If Modiji can run the country, he can also run the industry.
Amritsar, December 16: While Prime Minister Modi proposed demonetisation of Rs 500 and Rs 1000 as the first step to fight black money, counterfeit currency and terror funding; a stepping stone to cashless economy which would take India ahead the global economic race, PM missed to look inside the interiors of the Nation itself in the present times.
From farmers to manufacturers, exporters to transporters in most industries including textile and fishing frontiers have faced severe crash in their operations after the unprecedented cash shortage caused by note ban. Many units have even reported complete shutdown in the past 45 days.
The latest note-ban brunt is revered by over 100 factory owners in Amritsar who handed over their factory keys to the district administration to mark a strong protest against demonetisation.
As per Telegraph report, over 100 industrialists handed over the unit keys to the additional deputy commissioner, Tajinderpal Singh Sandhu on Wednesday in Amritsar.
“The problem is very simple. We cannot run our units any more. Let the government do it,” said Amit Dalmiya, who runs a textile processing unit in Amritsar.
“If Modiji can run the country, he can also run the industry… it is a question of survival and the situation has gone beyond us,” said Krishna Kumar Sharma, Amritsar Textile Processor Association president.
Another industrialist said: Pehli baar to aadmi par bharosa hota hi hai… baad mein pata chalta hai…. (The first time you do trust a man… then realisation dawns). They did not go into demonetisation with full planning.”

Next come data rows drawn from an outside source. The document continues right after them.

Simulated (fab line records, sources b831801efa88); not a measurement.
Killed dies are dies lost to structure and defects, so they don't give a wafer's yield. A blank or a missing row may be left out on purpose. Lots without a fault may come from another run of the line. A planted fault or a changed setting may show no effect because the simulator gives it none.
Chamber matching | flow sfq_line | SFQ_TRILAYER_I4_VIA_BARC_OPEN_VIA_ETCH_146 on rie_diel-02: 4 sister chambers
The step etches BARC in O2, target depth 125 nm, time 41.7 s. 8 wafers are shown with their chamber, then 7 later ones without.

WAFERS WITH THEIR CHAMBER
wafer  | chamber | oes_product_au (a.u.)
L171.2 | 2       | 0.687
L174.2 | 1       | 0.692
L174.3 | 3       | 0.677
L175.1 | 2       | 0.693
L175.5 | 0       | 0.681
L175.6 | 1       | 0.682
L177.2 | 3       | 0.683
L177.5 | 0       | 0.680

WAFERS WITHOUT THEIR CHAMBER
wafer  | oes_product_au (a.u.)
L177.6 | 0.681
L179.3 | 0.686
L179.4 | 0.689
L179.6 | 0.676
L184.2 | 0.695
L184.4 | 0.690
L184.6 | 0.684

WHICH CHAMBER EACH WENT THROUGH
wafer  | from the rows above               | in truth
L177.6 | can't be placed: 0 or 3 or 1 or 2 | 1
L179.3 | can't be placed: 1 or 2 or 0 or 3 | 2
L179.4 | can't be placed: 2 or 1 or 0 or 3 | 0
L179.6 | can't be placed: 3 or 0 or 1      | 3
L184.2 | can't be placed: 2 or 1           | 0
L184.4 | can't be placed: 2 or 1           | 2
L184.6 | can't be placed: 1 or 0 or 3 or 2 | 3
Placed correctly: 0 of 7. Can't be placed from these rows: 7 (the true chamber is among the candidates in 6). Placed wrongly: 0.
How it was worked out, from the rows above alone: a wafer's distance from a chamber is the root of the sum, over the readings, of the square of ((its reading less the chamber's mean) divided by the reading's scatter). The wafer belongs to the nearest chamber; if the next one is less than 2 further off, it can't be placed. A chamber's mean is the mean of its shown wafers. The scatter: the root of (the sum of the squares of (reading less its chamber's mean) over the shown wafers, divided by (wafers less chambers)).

Amritsar homes around 60 textile processing units on which another 700-800 embroidery, knitting and weaving units are dependent.
“At this moment our units are running at 20 per cent of the optimum capacity…. The labour strength had to be halved because of the prevailing economic situation,” said Sharma.
After the demonetisation the units faced severe cash crunch and had to indulge in bulk cancellation of orders as they could not pay the wages in cash anymore.
“If a person manages to withdraw Rs 2,000 from an ATM, he will buy food and not clothes,” said another industrialist.